If I create a mathematical program in drake, with some constraints and some costs, and give it an initial guess that satisfies all the constraints, are all drake solvers guaranteed to find a solution? And is that solution guaranteed to have a cost less than or equal to the cost of the initial guess?
No, none of Drake's supported solvers guarantee these.

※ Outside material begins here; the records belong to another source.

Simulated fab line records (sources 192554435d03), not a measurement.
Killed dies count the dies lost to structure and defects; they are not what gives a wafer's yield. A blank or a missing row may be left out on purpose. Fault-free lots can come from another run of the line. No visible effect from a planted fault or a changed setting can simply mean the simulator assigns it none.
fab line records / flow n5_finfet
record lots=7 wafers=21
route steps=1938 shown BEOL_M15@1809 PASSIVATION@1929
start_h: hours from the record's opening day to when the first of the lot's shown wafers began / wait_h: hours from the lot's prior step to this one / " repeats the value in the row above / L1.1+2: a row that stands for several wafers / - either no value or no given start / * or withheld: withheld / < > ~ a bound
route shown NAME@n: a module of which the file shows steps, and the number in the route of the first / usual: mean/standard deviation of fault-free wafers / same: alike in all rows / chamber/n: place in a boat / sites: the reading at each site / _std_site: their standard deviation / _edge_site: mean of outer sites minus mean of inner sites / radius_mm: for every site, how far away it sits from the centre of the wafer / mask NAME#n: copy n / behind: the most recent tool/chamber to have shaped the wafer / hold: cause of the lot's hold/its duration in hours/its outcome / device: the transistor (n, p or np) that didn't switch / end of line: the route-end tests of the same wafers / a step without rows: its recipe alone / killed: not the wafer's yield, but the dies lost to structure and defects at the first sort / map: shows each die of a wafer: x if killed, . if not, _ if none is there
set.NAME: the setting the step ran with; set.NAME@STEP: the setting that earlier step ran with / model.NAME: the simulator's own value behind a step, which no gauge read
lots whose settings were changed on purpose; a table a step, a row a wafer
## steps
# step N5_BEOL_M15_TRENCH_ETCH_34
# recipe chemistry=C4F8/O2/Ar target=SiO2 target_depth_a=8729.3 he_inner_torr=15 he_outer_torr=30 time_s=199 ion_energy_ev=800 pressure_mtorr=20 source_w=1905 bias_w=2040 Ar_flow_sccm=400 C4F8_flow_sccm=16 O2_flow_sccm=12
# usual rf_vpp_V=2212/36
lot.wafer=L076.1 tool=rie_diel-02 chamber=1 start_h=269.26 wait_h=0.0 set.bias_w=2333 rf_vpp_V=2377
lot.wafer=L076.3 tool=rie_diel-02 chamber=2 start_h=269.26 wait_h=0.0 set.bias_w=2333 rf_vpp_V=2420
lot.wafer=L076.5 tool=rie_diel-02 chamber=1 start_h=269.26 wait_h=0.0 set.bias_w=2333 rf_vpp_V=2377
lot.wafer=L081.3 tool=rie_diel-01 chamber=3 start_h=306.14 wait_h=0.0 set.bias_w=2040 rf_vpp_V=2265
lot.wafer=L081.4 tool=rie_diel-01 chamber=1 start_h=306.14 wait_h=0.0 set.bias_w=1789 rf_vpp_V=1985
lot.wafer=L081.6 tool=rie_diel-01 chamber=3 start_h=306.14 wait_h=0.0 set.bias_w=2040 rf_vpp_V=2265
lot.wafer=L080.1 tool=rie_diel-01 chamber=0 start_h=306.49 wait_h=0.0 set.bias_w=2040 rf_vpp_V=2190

I suppose you have a nonlinear non-convex optimization problem. For these problems Drake support SNOPT, IPOPT and NLopt solvers. For all these solvers, they don't guarantee constraint violation during the iterative optimization process. Temporarily violating the constraints enable the solver to find possibly better solutions. For example if you have a problem
min x
s.t x² = 1
and you start from the initial guess x=1, you probably would hope the solver to find the better solution x=-1, but to jump from x=1 to x=-1 the solver has to go through the intermediate values (like x = 0.5, 0, ...) which violates the constraint.
It doesn't guarantee to have a cost less than or equal to the cost of the initial guess either. It could end up with a worse solution. In non-convex optimization problem, there isn't much we can guarantee. If you find the solver returns a worse solution than your initial guess, you could just use the initial guess.
Related
Does the input ( boolean and arithmetic equations ) order matters to the constraint solvers like Gecode and SMT solvers like microsoft Z3 ?? If yes, which one of these two will perform better provided that I can take advantage of some pre-known heuristics using branching function in Gecode ??
(Note : I dont know if function similar to branch() in Gecode, exists in Z3)
In theory, no; order should not matter. The order of assertions should not make a difference. But in practice, they can have an impact as heuristics might end up spending a lot of time in dead-ends. SMT solvers usually work as black-boxes, i.e., it's hard to see how they are progressing unless you know their exact internals. You can, however, turn up verbosity (use z3's -v flag) and might look at the output to see if you spot any divergent behavior.
As with any general "performance of SMT solver" question, it is impossible to answer in the abstract. Each problem instance has specific characteristics, and there might be different ways of coding it to make it easier for the solver. If you post specific problems, you can get better suggestions.
Problem
I'm trying to use z3 to disprove reachability assertions on a Petri net.
So I declare N state variables v0,..v_n-1 which are positive integers, one for each place of a Petri net.
My main strategy given an atomic proposition P on states is the following :
compute (with an exterior engine) any "easy" positive invariants as linear constraints on the variables, of the form alpha_0 * v_0 + ... = constant with only positive or zero alpha_i, then check_sat if any state reachable under these constraints satisfies P, if unsat conclude, else
compute (externally to z3) generalized invariants, where the alpha_i can be negative as well and check_sat, conclude if unsat, else
add one positive variable t_i per transition of the system, and assert the Petri net state equation, that any reachable state has a Parikh firing count vector (a value of t_i's) such that M0 the initial state + product of this Parikh vector by incidence matrix gives the reached state. So this one introduces many new variables, and involves some multiplication of variables, but stays a linear integer programming problem.
I separate the steps because since I want UNSAT, any check_sat that returns UNSAT stops the procedure, and the last step in particular is very costly.
I have issues with larger models, where I get prohibitively long answer times or even the dreaded "unknown" answer, particularly when adding state equation (step 3).
Background
So besides splitting the problem into incrementally harder segments I've tried setting logic to QF_LRA rather than QF_LIA, and declaring the variables as Real than integers.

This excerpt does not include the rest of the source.